Swedish Pattern Paper

Awhile ago I got a book called Real Fit for Real People out from the library. It’s got some very useful tips on fitting patterns.

I am realizing more and more that it’s important to create a muslin – a sort of “first draft” made in cheap fabric, usually (duh) muslin. I always want to skip that step and get straight to sewing, but then there’s just something a little off with the garment and I don’t wear it, so I’ve wasted far more time than if I had made it.

The book shows you how to “pattern” fit using tissue paper patterns made by most commercial pattern companies. I downloaded the Tova Pattern to make myself a little dress, or shirt, haven’t decided yet. Since it’s a PDF pattern that prints off on 8.5×11 it’s not conducive to tissue fitting, but I also didn’t want to make an entire muslin given that it’s a rather loose drapey pattern and not particularly tailored.

Swedish pattern paper is a step between the tissue and the paper – it’s thin and cheap and easy to trace on, and stiff enough to use with a pattern. But it can also be sewed, pinned and even washed. I’ve been using it for tracing patterns from books too, like the backpacks, and it’s really great to work with. Not that easy to find at regular fabric stores (or maybe I’m just looking in the wrong place) but I found some online for very little.
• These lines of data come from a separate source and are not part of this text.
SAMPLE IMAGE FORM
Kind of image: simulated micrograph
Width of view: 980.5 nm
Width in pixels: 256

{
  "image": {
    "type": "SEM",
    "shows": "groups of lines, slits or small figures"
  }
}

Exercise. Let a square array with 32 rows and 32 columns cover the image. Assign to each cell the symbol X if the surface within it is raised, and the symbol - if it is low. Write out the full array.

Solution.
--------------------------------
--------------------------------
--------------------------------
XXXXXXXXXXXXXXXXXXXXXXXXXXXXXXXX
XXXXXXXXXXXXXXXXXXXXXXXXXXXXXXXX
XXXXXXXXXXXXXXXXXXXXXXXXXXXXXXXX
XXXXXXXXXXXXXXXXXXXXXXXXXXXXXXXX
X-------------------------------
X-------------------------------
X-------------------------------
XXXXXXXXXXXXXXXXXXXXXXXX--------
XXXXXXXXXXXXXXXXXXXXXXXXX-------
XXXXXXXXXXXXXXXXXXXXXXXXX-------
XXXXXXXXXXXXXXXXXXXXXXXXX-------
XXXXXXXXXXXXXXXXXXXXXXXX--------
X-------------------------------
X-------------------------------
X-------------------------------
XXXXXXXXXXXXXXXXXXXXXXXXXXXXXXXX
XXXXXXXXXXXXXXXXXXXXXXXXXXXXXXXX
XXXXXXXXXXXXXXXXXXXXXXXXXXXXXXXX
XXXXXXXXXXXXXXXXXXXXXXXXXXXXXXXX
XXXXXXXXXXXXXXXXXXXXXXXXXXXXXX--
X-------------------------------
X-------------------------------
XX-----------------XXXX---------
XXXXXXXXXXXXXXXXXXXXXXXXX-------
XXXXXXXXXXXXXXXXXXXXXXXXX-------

Adventures with Swedish Pattern Paper

Anyway, here I am making a sort of half-muslin with the Swedish pattern paper. I’m standing on an angle, so you can’t really tell, but the centre line of the dress fell right down my middle (not including seam allowance), length was right etc. It takes a little imagination to picture the garment, but I got enough of a sense that I don’t think any major adjustments are needed before I cut into the fabric. I’m still deciding whether this dress will be chambray (most likely) or a shorter, blouse-length voile. Things to ponder.

Still have to put the final touches on the dress I did at the Workshop too. Didn’t make a muslin for that and had to let it out a wee bit around the hips, but it’s still quite cute.

Vintage Pattern Fun

I have a bad habit of going on eBay and ordering adorable vintage children’s patterns that I will never make. It’s funny because I’m not much of a stockpiler – living in a small space does that, but I have at least a dozen of these, probably spurred on by watching too much Mad Men.


This one made me laugh. Nowadays Gymboree has a “Husky” section. Back then they were more upfront – “suitable for chubbies.” One hopes that “Patsy”, for whom this pattern was apparently destined, never caught sight of the notation.